What Chris is best known for now is bringing that stuttering, broken-beat effect into jazz, so it was a curveball. 


Exactly. A lot of those choices he makes are an emulation of a sound he’s heard in a different environment, and it’s not coming from the drummer’s mind. He had to explore his own creativity to discover how to achieve these things on the drum set. It’s important for people who look to Chris as an influence to remember that, and not just see it as some cool drum stuff to play. When you understand where he’s getting it from, you can understand how to use it better yourself in a more organic way.

  1. Nerve
    “7even” (Live in Europe, Nerve). Jacob Bergson, keyboards; John Davis, bass and low-end manipulation; Aaron Nevezie, sound and real-time effects processing; Jojo Mayer, drums. Recorded in 2014.

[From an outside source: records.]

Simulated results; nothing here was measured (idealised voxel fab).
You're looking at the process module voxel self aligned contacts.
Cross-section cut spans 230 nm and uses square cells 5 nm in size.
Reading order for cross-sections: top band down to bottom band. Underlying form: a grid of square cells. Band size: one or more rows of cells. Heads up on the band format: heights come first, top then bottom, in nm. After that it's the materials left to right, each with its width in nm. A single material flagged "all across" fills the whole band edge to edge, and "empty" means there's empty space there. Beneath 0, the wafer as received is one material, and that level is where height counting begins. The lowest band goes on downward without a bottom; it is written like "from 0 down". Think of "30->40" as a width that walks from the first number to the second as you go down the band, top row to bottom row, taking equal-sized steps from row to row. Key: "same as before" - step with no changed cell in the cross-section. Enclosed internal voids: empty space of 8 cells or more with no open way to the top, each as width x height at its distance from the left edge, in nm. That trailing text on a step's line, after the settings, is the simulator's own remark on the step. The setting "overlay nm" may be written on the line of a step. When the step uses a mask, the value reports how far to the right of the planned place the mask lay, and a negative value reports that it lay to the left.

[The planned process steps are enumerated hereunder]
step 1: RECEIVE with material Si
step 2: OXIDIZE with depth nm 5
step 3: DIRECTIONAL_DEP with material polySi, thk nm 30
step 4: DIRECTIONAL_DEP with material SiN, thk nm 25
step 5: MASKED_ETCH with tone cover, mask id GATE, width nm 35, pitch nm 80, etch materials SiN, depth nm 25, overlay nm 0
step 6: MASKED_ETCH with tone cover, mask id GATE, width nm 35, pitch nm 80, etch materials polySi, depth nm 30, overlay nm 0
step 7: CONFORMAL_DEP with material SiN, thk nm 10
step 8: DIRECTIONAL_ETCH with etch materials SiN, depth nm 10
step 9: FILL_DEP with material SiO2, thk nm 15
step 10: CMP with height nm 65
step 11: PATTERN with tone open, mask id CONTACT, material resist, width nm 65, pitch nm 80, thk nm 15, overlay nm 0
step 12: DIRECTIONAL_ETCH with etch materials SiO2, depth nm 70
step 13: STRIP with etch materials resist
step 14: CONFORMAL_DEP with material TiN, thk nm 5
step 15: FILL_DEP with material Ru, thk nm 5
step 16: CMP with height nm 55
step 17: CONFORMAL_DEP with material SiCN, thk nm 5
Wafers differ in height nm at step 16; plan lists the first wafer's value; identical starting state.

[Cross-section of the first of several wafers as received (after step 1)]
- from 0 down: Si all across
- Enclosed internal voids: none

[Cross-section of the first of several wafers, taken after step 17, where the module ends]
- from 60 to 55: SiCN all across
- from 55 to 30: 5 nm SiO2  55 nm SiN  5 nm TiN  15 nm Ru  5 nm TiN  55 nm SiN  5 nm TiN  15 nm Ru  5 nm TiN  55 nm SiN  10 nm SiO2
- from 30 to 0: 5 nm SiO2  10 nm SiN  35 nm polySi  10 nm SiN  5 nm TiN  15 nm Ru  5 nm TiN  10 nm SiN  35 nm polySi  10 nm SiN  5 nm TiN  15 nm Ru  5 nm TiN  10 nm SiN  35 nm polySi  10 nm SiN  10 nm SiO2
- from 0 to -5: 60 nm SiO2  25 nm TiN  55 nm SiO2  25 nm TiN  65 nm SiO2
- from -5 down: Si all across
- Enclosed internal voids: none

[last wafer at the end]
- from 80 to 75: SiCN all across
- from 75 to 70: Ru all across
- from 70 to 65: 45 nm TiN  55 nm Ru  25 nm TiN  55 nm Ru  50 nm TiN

BEFORE: [immediately] Jojo Mayer—Nerve. Special props to John Davis, on bass, who’s really multitalented. He’s the co-owner of a studio in Brooklyn called the Bunker, where I’ve made my last few recordings with John engineering.

I know this song. Why do I know it? Because Jojo’s a hero of mine. He was the first guy I saw emulate electronic music live on an acoustic drum set. Going out and seeing Jojo playing this stuff live—and also Zach Danziger, another incredible New York drummer—gave me the courage to follow that path and explore that territory. Before I saw either of them I was checking out a lot of electronic music, but I couldn’t build a bridge between that sound and acoustic instruments. It was guys like Jojo who provided clear evidence of how it can be done. I met him years ago and I took one lesson with him in, maybe, 2004, and I became the guy in the front row of every show of his for many years. He’s been very generous to me, and that’s not always the case.

  1. Vijay Iyer
    “Big Brother” (Historicity, ACT). Iyer, piano; Stephan Crump, bass; Marcus Gilmore, drums. Recorded in 2008-09.

BEFORE: This is particularly challenging because the drummer didn’t play any cymbals, and that’s quite often helpful in identifying who it might be. So this is an extra curveball. This is also tricky because the piano player is playing in a way that I don’t recognize, with such great force and intensity. And the bowing of the bass.  It’s a sound that I really like, but I can’t identify it.

AFTER: When is this one from? So then Marcus was 12? [laughs] That was tricky because it was tough to hear the specific personality in such a disciplined part. He’s one of the younger guys that I try to keep an eye on—really one of my favorite drummers, for sure. Every time I hear him or see him I feel like he’s leading the way and has been for a while now. Vijay, it crossed my mind. Now it makes sense, but to me it felt more intense than what I imagine coming from him. It’s pretty rocking—and of course he can go there.

  1. Squarepusher
    “Port Rhombus” (Port Rhombus EP, Warp). Tom Jenkinson, electronics. Released in 1996.

BEFORE: I don’t know the recording. Whether it’s him or not, it reminds me of Squarepusher. The nuts and bolts of it, the beats and the bass, feel like him. But the top part is kind of sentimental, which normally isn’t a place he goes to. It’s awkwardly romantic in some ways.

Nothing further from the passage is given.